A barrister appointed by MPs to investigate an investigation into the Royal Bank of Scotland (RBS) has concluded the shortened report, published by the Financial Conduct Authority (FCA), is accurate.
Andrew Green was appointed by the Treasury Select Committee to verify the FCA's summary report into the RBS Global Restructuring Group (GRG), which some small businesses say pushed them into insolvency unnecessarily, was an accurate representation of the full report.
The FCA had refused to publish the full document, saying it was not in the public interest, but after anger from businesses who had been placed in the GRG and pressure from politicians it agreed to publish an interim summary with the conclusions.
Yet many people who said they were victims of the GRG were concerned that vital elements of the report had been omitted.
In written evidence, Green said the interim summary “is a fair and balanced account of the findings of the GRG Report, does not contain material omissions and closely reflects the tone and narrative of the GRG Report”.
He did identify one issue, which was included in the summary itself – namely that the FCA did omit “certain findings about GRG management’s state of knowledge of the failings in GRG”.

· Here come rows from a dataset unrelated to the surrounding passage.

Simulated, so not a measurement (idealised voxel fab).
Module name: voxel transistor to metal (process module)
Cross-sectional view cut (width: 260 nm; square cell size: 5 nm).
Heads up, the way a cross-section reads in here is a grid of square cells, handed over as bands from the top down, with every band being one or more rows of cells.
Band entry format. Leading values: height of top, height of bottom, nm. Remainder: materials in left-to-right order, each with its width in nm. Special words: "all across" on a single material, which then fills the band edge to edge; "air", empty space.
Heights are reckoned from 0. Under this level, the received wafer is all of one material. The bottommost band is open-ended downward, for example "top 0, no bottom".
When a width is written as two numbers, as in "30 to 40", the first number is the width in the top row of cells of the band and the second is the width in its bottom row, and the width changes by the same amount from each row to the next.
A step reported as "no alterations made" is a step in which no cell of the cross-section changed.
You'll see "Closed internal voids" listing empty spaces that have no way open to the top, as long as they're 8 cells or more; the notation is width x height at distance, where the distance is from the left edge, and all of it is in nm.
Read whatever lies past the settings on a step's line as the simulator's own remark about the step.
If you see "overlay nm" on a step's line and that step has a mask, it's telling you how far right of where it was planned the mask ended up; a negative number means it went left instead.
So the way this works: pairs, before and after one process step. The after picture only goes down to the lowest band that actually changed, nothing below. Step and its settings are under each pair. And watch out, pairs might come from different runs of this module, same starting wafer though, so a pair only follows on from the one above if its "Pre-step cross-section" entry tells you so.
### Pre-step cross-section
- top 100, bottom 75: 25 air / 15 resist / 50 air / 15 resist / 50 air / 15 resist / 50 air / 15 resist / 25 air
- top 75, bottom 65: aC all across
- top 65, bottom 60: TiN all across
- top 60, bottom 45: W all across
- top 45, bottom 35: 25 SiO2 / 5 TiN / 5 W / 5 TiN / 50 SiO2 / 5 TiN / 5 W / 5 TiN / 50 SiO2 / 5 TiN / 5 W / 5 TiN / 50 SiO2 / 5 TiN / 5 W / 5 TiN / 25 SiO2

But Green made no judgement on the FCA's decision to leave out these elements, which the watchdog said was “based on considerations of fairness towards individual members of management” who had not had the chance to give their own evidence.
The FCA had found in its report that more than a third of the 5,900 small businesses transferred to GRG during the review period could have been expected to face insolvency regardless of RBS's actions.
But of those which were “viable”, around 16 per cent “experienced inappropriate action by RBS which appeared likely to have caused material financial distress”.